Diageo, the FTSE-100 drinks giant behind Smirnoff and Guinness, has kicked off an auction of US-focused spirits brands including Goldschlager, a cinnamon schnapps it has owned for more than 20 years.
Sky News has learnt that Diageo, which is pursuing a strategy to focus on premium labels, began holding talks with potential buyers of the portfolio in recent weeks.
The brands earmarked for disposal include Myer’s Rum, which launched in the US in 1934; Popov, a vodka label; and Romana, a Sambuca brand.
Centerview Partners, an investment bank which specialises in consumer goods deals, is handling the sale process, according to a person close to Diageo.
Insiders said on Thursday that the divestments related to brands which were non-core to Diageo, and that they were likely to command an overall price-tag of between $500m and $1bn.
Private equity firms have commenced work on prospective bids for the portfolio, which Diageo is keen to sell in a single transaction, said one.
The sale process is expected to last for several months.
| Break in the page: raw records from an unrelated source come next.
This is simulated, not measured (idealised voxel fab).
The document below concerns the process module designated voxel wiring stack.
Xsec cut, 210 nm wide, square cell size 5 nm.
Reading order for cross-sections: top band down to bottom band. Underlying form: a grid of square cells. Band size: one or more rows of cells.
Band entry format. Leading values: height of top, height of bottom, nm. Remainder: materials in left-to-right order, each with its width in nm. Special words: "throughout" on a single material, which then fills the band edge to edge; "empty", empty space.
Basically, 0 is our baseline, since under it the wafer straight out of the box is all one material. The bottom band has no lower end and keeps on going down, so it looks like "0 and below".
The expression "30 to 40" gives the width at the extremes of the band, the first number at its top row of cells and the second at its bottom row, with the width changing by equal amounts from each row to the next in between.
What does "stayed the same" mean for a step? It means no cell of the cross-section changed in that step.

A City analyst said news of the auction indicated that Diageo was being disciplined about its global portfolio of more than 200 beer and spirits brands.
“The company has set out a focus on global, premium-and-above brands and price segments, and this appears to fit in with that,” he said.
Diageo declined to comment on the details of the sell-off.
A spokesman for the company said: “We regularly review our portfolio to ensure we are maximising shareholder value.”
With a market capitalisation of close to £67bn, Diageo is one of the world’s largest alcoholic drinks producers.
Ivan Menezes, its chief executive since 2013, has intensified its attention on key global brands such as Johnnie Walker, the whisky, its ‘ultra-premium’ vodka Ciroc, Tanqueray gin and its Baileys cream liqueur.
Mr Menezes had been under some pressure from investors during a period of faltering sales, but has been boosted by evidence that his strategy is paying off for Diageo.
At its half-year results in January, the company said a 6.1% rise in operating profit to £2.2bn demonstrated “continued positive momentum”.
Diageo is perennially touted as a potential bid target for one of the few spirits groups larger than it by value or a financial investor such as 3G Capital, the owner of Kraft Heinz.
Mr Menezes has sought to streamline the business by selling other assets including Gleneagles, the Scottish hotel and golf resort it offloaded for £200m three years ago.
He then sanctioned the disposal of its wine portfolio a year later to Australia’s Treasury Wine Estates in a £360m deal.
The Diageo chief has also been on the acquisition trail, snapping up Casamigos, a tequila brand co-founded by the American actor George Clooney, for $1bn last year.
One insider suggested that Diageo was likely to confirm the fact that it is exploring a sale of the US spirits brands when it reports full-year results towards the end of July.